A common reply to this being pointed out is that the context of the sung hymns and songs is corporate worship, a gathered congregation: of course we are singing it together and we make the mental adjustments as we do.  The problem with this rather weak position is that the hermeneutic, the predominant perspective of those in the gathered congregation is life-as-an-individual.  Almost the entire cultural context in which we live is individualised.  Customised individual choice is king.  There is no remaining place where the individual is contextualised in a social network of relationships that has any permanence to it.  Everything is in a state of fluidity, and the individual is both the navigator and the shipwrecked.  So when they come to church and sing as “I…” the worshipper, the congregational context has very little theological and ontological cash value.

The theological idea of a congregation, or local expression of church, has both a practical and a ontological stream.  The congregation is part of the universal body of Christ, which is formed and sustained by the Spirit.  Each member of the body, each person, has been and is joined to the rest and is a fellow heir of Christ.  “Don’t you know that you are God’s temple and that God’s Spirit dwells in you?” [I Corinthians 3:16].  Most people are surprised to discover that the ‘you’ in this verse, the subject, is a plural you, Paul was addressing the congregation, not the individual Christian.  Practically the idea of a congregation is a community of disciples that are loving each other towards maturity in Christ.  Called and encouraged to bear with one another in peace and love, telling the truth to each other and allowing each other to be their unique part of the community.

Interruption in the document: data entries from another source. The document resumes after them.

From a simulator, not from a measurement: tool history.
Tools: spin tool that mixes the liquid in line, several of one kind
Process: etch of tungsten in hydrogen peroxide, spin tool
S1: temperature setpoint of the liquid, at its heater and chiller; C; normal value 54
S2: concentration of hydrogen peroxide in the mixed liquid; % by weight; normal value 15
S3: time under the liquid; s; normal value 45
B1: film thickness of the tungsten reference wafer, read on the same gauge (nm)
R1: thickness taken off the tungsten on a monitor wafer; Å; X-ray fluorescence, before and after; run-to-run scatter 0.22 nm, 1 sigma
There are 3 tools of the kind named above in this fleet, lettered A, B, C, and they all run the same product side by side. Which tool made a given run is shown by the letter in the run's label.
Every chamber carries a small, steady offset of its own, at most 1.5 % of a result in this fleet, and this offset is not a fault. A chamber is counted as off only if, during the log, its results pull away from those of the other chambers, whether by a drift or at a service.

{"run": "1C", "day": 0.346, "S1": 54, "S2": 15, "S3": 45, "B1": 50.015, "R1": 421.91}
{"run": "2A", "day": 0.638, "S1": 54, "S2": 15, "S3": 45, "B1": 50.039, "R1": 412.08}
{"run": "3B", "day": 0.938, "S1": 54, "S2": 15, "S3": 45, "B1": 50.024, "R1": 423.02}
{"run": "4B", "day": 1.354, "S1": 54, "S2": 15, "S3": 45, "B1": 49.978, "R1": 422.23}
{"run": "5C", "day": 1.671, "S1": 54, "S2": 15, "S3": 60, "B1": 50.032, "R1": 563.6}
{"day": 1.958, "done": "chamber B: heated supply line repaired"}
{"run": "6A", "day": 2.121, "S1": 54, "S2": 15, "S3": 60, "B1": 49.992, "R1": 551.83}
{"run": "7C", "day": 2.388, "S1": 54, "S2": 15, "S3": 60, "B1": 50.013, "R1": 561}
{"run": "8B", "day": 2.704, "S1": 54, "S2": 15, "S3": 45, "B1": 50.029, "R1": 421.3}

Back in 2000 Zygmunt Bauman outlined his liquidity metaphor as an attempt to understand our present social situation.  His thesis is that the ‘melting of the solids’ drive of modernity has reached “the bonds that interlock individual choices in collective projects and actions – the patterns of communication and co-ordination between individually conducted life policies on the one hand and political actions of human collectives on the other.”((3))  It seems to me that ‘congregation’ and ‘church’ have become next to useless as human collectives in the politics of discipleship.  To all intents and purpose, ‘congregation’ and ‘church’ are zombie categories.  They are no longer places where my individual choices as a follower of Jesus are given the power they need to be transformative.  Instead I am sent away to work out my own discipleship-politics in my own strength and to bear the burden of there inevitable failure.  A burden that as a disciple, I was never meant to bear alone!

  1. For those who have grown up with interactive white boards at school an OHP is an overhead projector. A sign of my age that I think I need to explain what this is. []
  2. Today, most of these churches will have a video projector and song projection software, so the immediate observation is no longer possible. []
  3. Zygmunt Bauman, Liquid Modernity, London: Polity, 2000: 6 []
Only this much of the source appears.